JFSC Money laundering and terrorist financing risk data 2019 - 2023 analysis - INVESTMENT BUSINESS
01/01/2025
In December 2024, the JFSC published some Money laundering and terrorist financing risk data [2019 – 2023], for the following sectors for the first time.
- BANKING
- TRUST COMPANY BUSINESS
- LEGAL
- INVESTMENT BUSINESS - [SEE BELOW]
The data in the reports covers 2019 - 2023 and provides.
- A general overview of each sector along with trends on inherent risk factors such as customers from higher risk jurisdictions and politically exposed persons (PEP) connections.
- An explanation has been provided to support the aggregated data presented through a combination of graphs and tables.
KEY AIMS AND OBJECTIVES
- The aim of publishing these reports is to improve the understanding of money laundering and terrorist financing risk within each sector and enable a comparison across different sectors and activities.
- Key risk indicators are included for each sector to provide useful benchmarking for supervised persons looking to assess their own money laundering and terrorist financing risks.
- The JFSC will be engaging with industry through trade bodies and associations during Q1 2025 to gather feedback and inform future publications.
WARNINGS
- The reports are not risk assessments.
- Whilst some data quality and integrity checks are performed on receipt of the data, the JFSC rely on the accuracy and completeness of data provided by industry.
INVESTMENT BUSINESS SECTOR
- The activity of investment business (IB) is undertaken by a diverse range of businesses, including:-
- Local independent financial advisers (IFAs),
- Niche wealth managers and
- Banks with a global presence.
- IB is divided into 5 “classes” A, B, C, D and E:-
- With this reporting focusing on classes A – D,
- Class E being rarely used. [Persons registered to conduct Class E investment business are permitted to enjoy amended requirements in respect of certain sections of the Code, as set out in the Second Schedule]
- These include:-
- Dealing in investments (Class A),
- Managing investments (Class B),
- Giving investment advice when not prevented from holding client (Class C) and
- Giving investment advice when prevented from holding client assets (Class D).

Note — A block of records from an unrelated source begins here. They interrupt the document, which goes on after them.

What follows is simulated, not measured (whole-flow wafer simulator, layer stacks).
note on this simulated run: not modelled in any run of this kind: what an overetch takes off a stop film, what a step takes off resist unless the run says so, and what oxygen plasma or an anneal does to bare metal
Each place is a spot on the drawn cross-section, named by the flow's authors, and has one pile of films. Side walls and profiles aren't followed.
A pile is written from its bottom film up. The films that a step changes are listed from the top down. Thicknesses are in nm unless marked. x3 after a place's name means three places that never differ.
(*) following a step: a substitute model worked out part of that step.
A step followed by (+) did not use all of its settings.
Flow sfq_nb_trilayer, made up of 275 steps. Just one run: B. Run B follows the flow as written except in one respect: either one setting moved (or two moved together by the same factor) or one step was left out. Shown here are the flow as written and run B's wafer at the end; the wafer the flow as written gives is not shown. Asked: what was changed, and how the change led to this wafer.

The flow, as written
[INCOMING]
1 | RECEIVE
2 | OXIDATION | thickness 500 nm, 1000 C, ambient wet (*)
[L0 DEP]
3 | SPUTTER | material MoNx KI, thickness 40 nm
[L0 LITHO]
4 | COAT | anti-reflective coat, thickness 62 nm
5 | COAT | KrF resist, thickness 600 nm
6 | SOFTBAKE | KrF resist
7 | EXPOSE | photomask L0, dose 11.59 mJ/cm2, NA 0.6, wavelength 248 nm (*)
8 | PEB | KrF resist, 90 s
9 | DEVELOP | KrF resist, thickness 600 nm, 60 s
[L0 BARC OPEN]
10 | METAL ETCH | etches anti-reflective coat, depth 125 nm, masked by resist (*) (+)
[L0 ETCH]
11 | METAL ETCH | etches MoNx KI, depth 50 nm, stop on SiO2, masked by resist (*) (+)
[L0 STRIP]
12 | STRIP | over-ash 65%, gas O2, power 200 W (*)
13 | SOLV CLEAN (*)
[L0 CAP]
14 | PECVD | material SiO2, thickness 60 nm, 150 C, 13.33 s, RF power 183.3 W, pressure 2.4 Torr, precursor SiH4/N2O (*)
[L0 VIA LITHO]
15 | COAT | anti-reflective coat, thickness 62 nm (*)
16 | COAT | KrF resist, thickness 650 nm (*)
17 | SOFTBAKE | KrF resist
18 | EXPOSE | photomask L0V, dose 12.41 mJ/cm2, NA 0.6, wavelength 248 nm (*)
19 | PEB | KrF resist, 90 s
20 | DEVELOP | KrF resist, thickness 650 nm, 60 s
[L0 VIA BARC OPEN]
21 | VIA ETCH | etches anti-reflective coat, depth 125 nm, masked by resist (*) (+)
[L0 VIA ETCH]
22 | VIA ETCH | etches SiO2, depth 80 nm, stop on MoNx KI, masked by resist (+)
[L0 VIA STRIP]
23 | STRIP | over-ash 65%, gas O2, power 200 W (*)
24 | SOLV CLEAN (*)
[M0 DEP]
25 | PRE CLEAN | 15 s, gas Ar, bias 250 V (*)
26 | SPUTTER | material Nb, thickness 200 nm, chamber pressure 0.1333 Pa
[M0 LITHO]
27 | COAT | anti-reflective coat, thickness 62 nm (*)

- Over the period 2019 to 2023 the value of total assets under administration (or equivalent measure) peaked in 2021 but has generally grown with the total assets under administration, in custody, managed or advised increasing from:-
- £121bn in 2019 to
- £137bn in 2023.
- This includes significant growth in the value of assets advised by Class D entities, which have increased from:-
- £3.9bn in 2019 to
- £11.3bn in 2023.
- Over the same period, the number of firms has declined due to a combination of banks ceasing to operate in Jersey as well as consolidation of non-bank IBs within the sector.
- Much of the data analysed has been split between banks which provide IB services and non-bank IBs. This demonstrates that, in general, banks have a greater proportion of customers from
- Higher risk jurisdictions,
- More connections to politically exposed persons and
- Consider their customers to be higher risk for ML/TF.
- This increased inherent risk may be partially mitigated by the heightened levels of enhanced CDD applied to banks’ IB customers in comparison to non-bank IBs.